An application of high resolution GANs to dewarp images of perturbed documents

Overview

Docuwarp

Codacy Badge Python version

This project is focused on dewarping document images through the usage of pix2pixHD, a GAN that is useful for general image to image translation. The objective is to take images of documents that are warped, folded, crumpled, etc. and convert the image to a "dewarped" state by using pix2pixHD to train and perform inference. All of the model code is borrowed directly from the pix2pixHD official repository.

Some of the intuition behind doing this is inspired by these two papers:

  1. DocUNet: Document Image Unwarping via A Stacked U-Net (Ma et.al)
  2. Document Image Dewarping using Deep Learning (Ramanna et.al)

May 8, 2020 : Important Update

  • This project does not contain a pre-trained model. I currently do not have the resources to train a model on an open source dataset, nor do I have the bandwidth at the moment to do so. If anyone would like to contribute a pretrained model and share their model checkpoints, feel free to do so, I will likely accept any PR trying to do this. Thanks!

Prerequisites

This project requires Python and the following Python libraries installed:

Getting Started

Installation

pip install dominate
  • Clone this repo:
git clone https://github.com/thomasjhuang/deep-learning-for-document-dewarping
cd deep-learning-for-document-dewarping

Training

  • Train the kaggle model with 256x256 crops:
python train.py --name kaggle --label_nc 0 --no_instance --no_flip --netG local --ngf 32 --fineSize 256
  • To view training results, please checkout intermediate results in ./checkpoints/kaggle/web/index.html. If you have tensorflow installed, you can see tensorboard logs in ./checkpoints/kaggle/logs by adding --tf_log to the training scripts.

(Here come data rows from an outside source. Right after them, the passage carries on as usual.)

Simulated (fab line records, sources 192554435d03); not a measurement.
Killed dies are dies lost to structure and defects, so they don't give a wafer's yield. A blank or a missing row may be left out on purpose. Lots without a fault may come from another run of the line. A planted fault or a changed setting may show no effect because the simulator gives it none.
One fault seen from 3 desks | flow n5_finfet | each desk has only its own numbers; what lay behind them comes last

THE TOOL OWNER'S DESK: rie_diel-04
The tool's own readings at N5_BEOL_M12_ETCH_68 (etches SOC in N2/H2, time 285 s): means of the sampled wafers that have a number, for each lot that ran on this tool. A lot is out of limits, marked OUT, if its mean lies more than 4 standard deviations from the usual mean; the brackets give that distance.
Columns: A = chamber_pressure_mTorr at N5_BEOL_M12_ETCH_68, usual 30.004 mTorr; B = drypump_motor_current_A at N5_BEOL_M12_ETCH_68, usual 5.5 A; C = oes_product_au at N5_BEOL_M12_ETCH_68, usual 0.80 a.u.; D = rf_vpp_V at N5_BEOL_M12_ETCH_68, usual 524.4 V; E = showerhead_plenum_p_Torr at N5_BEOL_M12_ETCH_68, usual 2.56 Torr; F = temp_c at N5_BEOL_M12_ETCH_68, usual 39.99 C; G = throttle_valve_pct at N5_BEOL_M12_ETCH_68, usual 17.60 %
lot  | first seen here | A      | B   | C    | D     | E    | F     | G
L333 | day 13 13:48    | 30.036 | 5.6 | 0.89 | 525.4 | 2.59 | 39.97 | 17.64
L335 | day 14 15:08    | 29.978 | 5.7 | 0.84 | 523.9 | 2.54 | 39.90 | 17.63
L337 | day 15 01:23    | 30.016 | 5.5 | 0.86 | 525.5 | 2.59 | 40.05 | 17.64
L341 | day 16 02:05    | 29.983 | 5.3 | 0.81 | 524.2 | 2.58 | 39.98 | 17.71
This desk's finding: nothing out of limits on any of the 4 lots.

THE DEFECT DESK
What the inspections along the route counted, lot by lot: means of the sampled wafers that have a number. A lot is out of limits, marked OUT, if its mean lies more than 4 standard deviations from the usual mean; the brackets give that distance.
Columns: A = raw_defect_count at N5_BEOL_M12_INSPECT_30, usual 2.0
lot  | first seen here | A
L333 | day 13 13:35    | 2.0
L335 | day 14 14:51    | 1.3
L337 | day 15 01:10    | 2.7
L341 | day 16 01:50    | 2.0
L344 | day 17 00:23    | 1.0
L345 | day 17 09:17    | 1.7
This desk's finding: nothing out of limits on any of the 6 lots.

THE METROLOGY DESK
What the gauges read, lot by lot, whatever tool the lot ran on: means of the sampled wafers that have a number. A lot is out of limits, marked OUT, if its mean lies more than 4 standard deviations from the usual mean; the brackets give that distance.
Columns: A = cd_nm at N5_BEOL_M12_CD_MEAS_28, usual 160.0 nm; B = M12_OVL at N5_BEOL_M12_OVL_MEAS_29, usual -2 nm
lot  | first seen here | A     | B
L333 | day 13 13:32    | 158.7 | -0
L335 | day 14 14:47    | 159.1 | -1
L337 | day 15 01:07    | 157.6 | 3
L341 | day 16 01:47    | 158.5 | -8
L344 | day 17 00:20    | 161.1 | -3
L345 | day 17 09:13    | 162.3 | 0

Training with your own dataset

  • If you want to train with your own dataset, please generate label maps which are one-channel whose pixel values correspond to the object labels (i.e. 0,1,...,N-1, where N is the number of labels). This is because we need to generate one-hot vectors from the label maps. Please also specity --label_nc N during both training and testing.
  • If your input is not a label map, please just specify --label_nc 0 which will directly use the RGB colors as input. The folders should then be named train_A, train_B instead of train_label, train_img, where the goal is to translate images from A to B.
  • If you don't have instance maps or don't want to use them, please specify --no_instance.
  • The default setting for preprocessing is scale_width, which will scale the width of all training images to opt.loadSize (1024) while keeping the aspect ratio. If you want a different setting, please change it by using the --resize_or_crop option. For example, scale_width_and_crop first resizes the image to have width opt.loadSize and then does random cropping of size (opt.fineSize, opt.fineSize). crop skips the resizing step and only performs random cropping. If you don't want any preprocessing, please specify none, which will do nothing other than making sure the image is divisible by 32.

Testing

  • Test the model:
python test.py --name kaggle --label_nc 0 --netG local --ngf 32 --resize_or_crop crop --no_instance --no_flip --fineSize 256

The test results will be saved to a directory here: ./results/kaggle/test_latest/.

Dataset

  • I use the kaggle denoising dirty documents dataset. To train a model on the full dataset, please download it from the official website. After downloading, please put it under the datasets folder with warped images under the directory name train_A and unwarped images under the directory train_B. Your test images are warped images, and should be under the name test_A. Below is an example dataset directory structure.

        .
        ├── ...
        ├── datasets                  
        │   ├── train_A               # warped images
        │   ├── train_B               # unwarped, "ground truth" images
        │   └── test_A                # warped images used for testing
        └── ...
    

Multi-GPU training

  • Train a model using multiple GPUs (bash ./scripts/train_kaggle_256_multigpu.sh):
#!./scripts/train_kaggle_256_multigpu.sh
python train.py --name kaggle_256_multigpu --label_nc 0 --netG local --ngf 32 --resize_or_crop crop --no_instance --no_flip --fineSize 256 --batchSize 32 --gpu_ids 0,1,2,3,4,5,6,7

Training with Automatic Mixed Precision (AMP) for faster speed

  • To train with mixed precision support, please first install apex from: https://github.com/NVIDIA/apex
  • You can then train the model by adding --fp16. For example,
#!./scripts/train_512p_fp16.sh
python -m torch.distributed.launch train.py --name label2city_512p --fp16

In my test case, it trains about 80% faster with AMP on a Volta machine.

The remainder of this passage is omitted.